Dr Robert Knight, of the School of Social Sciences, says he feels “greatly honoured” to have been awarded the Sir Peter Ustinov Guest Professorship at Vienna University for the summer semester 2019.
The role, which is appointed annually, was originally created by Sir Peter himself prior to his death.
The celebrated actor, director and storyteller, believed, in his own words, that “prejudices are the starting point of many accumulating disasters in this world” and created the position to try and influence change.
The Professorship aims to "support and conduct studies investigating the origins of prejudices and their impact on the resolution of conflicts and on human behaviour, with a view to combating and overcoming prejudices seen as a root cause of poverty, discrimination and conflicts in the world and thereby contribute to a non-confrontational social coexistence among peoples.”
Previous chair holders include the Hungarian philosopher Professor Ágnes Heller, Professor Andrei Markovits, of the University of Michigan, and Professor Verena Kast, of the University of Zürich.
The role entails delivering a programme of lectures and seminars that relate to the subject of tolerance, intolerance and the combatting of prejudice.

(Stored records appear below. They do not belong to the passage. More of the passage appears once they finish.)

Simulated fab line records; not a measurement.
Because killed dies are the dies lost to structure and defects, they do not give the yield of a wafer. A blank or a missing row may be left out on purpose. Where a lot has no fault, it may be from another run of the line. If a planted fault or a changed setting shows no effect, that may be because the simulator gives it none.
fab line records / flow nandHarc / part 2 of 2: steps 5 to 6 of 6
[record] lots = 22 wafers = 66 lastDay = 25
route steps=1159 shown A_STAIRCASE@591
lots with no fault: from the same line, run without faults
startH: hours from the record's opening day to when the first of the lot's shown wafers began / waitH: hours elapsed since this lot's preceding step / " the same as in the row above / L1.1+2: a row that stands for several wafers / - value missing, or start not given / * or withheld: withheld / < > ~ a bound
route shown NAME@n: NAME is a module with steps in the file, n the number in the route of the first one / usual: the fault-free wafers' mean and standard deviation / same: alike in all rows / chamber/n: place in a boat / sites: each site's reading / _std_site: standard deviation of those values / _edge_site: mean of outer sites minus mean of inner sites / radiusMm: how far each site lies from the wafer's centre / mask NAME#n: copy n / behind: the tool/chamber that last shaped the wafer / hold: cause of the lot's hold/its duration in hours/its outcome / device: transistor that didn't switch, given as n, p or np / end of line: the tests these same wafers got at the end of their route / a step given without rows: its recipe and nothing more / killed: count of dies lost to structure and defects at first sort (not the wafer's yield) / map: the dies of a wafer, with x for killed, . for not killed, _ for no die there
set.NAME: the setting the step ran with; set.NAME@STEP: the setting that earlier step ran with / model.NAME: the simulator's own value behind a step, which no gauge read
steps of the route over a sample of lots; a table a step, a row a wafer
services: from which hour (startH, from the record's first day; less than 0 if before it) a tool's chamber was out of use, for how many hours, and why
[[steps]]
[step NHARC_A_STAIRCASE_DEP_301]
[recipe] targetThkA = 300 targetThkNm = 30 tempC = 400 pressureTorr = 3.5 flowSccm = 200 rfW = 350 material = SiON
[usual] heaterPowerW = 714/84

During his Professorship, Dr Knight, a senior lecturer in International History at Loughborough University, will be attached to the Institute of Contemporary History of Vienna University and will be lecturing on the history of liberal ideas.
From John Locke to Brexit, he will examine a range of ideas from the 17th century to the present day and themes of tolerance and intolerance.
Dr Knight’s lectures and seminars will look at John Milton's Areopagitica, Voltaire, Mary Wollstonecraft, J.S.Mill, Brian Barry, Susan Mendus plus the legacy of National Socialism to name but a few topics.
He will end the programme of events by discussing the evidence of intolerance in the Referendum Campaign, using a text by the murdered MP Jo Cox.
Commenting on his appointment, Dr Knight said: “I feel greatly honoured, not only because Sir Peter Ustinov was a larger-than-life polymath but because I have great sympathy for his ideals.
“I am also strongly aware that I am following in the footsteps of several eminent scholars.
“I hope to deepen our understanding of the roots of intolerance through exploring historical controversies about the nature of tolerance.”